As regular Wheel watchers know, the bonus round, in which Emil’s triumph occurred, operates somewhat differently than the regular rounds of play. Since a rule change in 1988, contestants have been given the letters RSTLNE automatically. They are then allowed to guess three additional consonants and one additional vowel. This should be great news for contestants, as RSTLNE represent approximately 45 percent of all letters in a standard English text. However, of the more than 22,000 letters in the Wheel of Fortune bonus puzzles in my sample, RSTLNE only account for 29.6 percent of all letters—a statistically significant discrepancy.
For obvious reasons, the show’s producers seem to be choosing words and phrases that are light on RSTLNE, at least in the bonus round. During the regular rounds, RSTLNE show up about as often as you’d expect them to: In my sample, the total frequency of RSTLNE was 44.7 percent, very close to the 44.9 percent you’d expect from the English language writ large.
After RSTLNE are revealed in the bonus round, a player gets to request his four additional letters. The N and the E that showed up in Emil’s puzzle obviously came from the free letters every contestant is given. For his additional letters, he chose H, M, D, and O, netting him no additional letters in the puzzle. Was Emil unwise to pick H, M, D, and O?
If Emil were to pick letters purely by their frequency in the English language, he should have guessed H, D, C, and A instead of H, D, M, and O. But the difference in frequency between M and C or A and O is not huge—at least in real life. Recall, however, that bonus round answers do not have the same letter frequency you find in the English language. The three consonants and one vowel that show up most frequently in the bonus round are H, G, B, and O.
Picking H, G, B, and O in all past rounds would have netted contestants 3 percent more letters revealed than picking H, D, C, and A. This is useful information for contestants. O is usually the fourth most popular letter in the language, with a frequency of 7.5 percent, but it has a frequency of over 9.6 percent in the universe of Wheel of Fortune bonus rounds. Even if you split the bonus round sample chronologically into five equal samples of 400 puzzles, in order to test for random blips over time, O is the most popular letter in every sample. The fact that O appears more frequently than letters that usually best it—like E, T, or A—suggests its high frequency is likely not random.
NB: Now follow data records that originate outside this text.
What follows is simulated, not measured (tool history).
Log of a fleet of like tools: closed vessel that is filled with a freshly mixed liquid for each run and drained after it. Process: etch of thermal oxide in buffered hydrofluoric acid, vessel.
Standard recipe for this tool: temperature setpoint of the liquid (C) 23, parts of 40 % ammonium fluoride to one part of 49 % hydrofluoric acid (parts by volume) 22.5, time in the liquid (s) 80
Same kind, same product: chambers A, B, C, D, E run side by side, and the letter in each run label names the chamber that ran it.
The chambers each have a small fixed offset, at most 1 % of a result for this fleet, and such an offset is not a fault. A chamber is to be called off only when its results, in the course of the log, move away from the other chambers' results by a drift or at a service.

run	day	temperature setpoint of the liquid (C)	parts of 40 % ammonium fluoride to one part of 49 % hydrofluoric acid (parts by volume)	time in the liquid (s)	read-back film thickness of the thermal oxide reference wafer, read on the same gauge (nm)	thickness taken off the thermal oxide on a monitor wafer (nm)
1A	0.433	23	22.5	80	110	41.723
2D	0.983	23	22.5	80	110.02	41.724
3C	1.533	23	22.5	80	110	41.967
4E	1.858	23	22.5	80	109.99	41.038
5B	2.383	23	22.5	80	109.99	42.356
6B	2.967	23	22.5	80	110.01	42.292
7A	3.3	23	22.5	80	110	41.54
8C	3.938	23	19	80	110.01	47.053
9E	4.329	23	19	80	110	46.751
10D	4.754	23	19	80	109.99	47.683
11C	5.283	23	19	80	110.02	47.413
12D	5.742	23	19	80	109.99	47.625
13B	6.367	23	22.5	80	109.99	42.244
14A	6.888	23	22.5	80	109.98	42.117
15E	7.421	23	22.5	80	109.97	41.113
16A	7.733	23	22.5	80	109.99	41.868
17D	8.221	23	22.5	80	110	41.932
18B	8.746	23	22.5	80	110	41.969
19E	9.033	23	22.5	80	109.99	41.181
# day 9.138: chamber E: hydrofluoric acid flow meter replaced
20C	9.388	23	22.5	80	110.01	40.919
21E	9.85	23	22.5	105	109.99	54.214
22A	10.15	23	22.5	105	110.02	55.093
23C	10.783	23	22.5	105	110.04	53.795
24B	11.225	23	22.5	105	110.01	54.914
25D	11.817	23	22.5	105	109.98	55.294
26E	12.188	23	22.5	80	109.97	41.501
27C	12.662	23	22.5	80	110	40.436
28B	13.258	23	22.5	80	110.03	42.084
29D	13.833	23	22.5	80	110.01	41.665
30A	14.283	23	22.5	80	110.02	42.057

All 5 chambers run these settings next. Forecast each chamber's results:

Historically, if all bonus-round contestants had guessed the combination of HGBO at every opportunity, the four letters would have revealed 22.5 percent of all bonus round letters. In reality, however, contestants rarely guess HGBO—and sometimes they guess strange combinations of unlikely letters, like PKWI or ZJWI. Based on each letter’s frequency in the bonus round, statistics would suggest that their guesses should have revealed only 18.5 percent of all letters. However, contestants’ guesses have actually revealed 21.9 percent of all letters, not far off from the 22.5 percent my HGBO advice would yield. It appears contestants are making educated guesses based on what RSTLNE has already indicated about a given puzzle.
That said, every letter counts. De Leon came up empty with his guess of HDMO. If he had guessed my grouping of HGBO, he’d have been looking at this: NE_ B_B_ B_GG_. Ultimately, he didn’t need the help. But for most contestants, those letters might have been the difference between winning $45,000 or going home empty-handed.
Maximizing the number of letters revealed greatly increases your chances of winning. The chart below plots the percentage of total letters revealed (either by player guess or by RSTLNE) along the X-axis, against the win percentage of players on the Y-axis. For example, contestants who have revealed 75 percent of a puzzle’s letters when the final countdown starts (players have 10 seconds to solve the bonus round puzzle, with unlimited guesses) go on to guess the correct answer 83 percent of the time. Even a mediocre Wheel player can likely solve something like B U S R _ U T E.
When Emil was presented with “NE_ _ _ _ _ _ _ _ _ _” roughly 17 percent of all the letters in the phrase were visible. Only about 30 people had been in a similar position to Emil’s—that is, with less than 20 percent of all letters revealed—and none of them had ever managed to win.
Again, my analysis is based on the available data, which has some holes in it, and doesn’t date all the way back to the show’s debut in 1975. But based on my sample, it’s safe to say that de Leon’s probably is the most amazing solve ever, from a statistical perspective. When you consider that “New Baby Buggy” is a phrase few people have ever heard, let alone would offer up as a guess were they in Emil’s shoes, the guess is even more remarkable.
Curious to see if you have the solving skills to crack a puzzle like Emil’s? The quiz above includes puzzles from the 15 bonus rounds, out of over 2,000 in my sample, in which the fewest number of letters were revealed but the contestant still managed to guess the correct answer. Armed with the same letters, see if you can solve these puzzles in that short, 10-second window. G_O_ L_C_!
Correction, March 27, 2014: Several puzzles in this article's interactive feature did not include some given letters, such as R or T, or offered an incorrect letter, such as C instead of G. This has been fixed.